Aside from these risks, it is generally safest to dismiss an unsatisfactory employee before they acquire 51 weeks’ service. We recommend as a minimum following the Statutory Dismissal Procedure which involves warning of the risk of dismissal, providing the right to be accompanied by a colleague or trade union representative at a meeting and the right of appeal.


How do I dismiss an employee for poor performance?
Performance dismissals are notoriously difficult. Care must be exercised in ensuring that a proper procedure is followed. Initially, an informal process should be followed when targets are set and the employee is given the chance to improve. If the employee fails to improve, then formal warnings must be given and a further opportunity to improve.

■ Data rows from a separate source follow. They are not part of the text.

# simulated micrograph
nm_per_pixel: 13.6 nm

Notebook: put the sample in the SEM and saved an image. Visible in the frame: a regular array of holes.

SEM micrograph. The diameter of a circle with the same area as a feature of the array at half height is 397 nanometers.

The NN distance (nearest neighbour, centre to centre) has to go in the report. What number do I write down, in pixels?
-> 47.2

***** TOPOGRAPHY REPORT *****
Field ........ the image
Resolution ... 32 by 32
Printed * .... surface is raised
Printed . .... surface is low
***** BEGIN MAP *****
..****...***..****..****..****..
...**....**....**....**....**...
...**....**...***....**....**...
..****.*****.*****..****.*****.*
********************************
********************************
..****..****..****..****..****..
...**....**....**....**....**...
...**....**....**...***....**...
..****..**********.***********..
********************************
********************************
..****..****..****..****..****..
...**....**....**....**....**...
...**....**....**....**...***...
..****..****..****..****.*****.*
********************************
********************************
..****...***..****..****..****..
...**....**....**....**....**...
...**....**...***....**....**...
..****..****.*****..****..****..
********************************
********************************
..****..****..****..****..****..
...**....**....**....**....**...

If appropriate, guidance and training should be given to the employee to assist improvement. If the employee continuously fails to improve and the formal warning procedure has been exhausted, then you can proceed to dismissal, ensuring that a formal procedure is followed and the right of appeal is provided.


How do I make someone redundant?
In order to avoid an unfair dismissal liability, there must be a genuine redundancy situation and a fair procedure must be followed in making the redundancy. This should involve carrying out a consultation process with every employee who holds a similar position. The purpose of the consultation process is to warn of the risk of redundancy and to allow the employees to voice their opinions and objections and put forward alternative suggestions.

The majority of unfair dismissals, on the grounds of redundancy, are found to be unfair because of the inappropriate or unfair application of the selection criteria. It is, therefore, essential that objective criteria, precisely defined and capable of being applied in an independent way, are used. Remember the cost of getting it wrong is currently £63,000 (the unfair dismissal compensatory award)!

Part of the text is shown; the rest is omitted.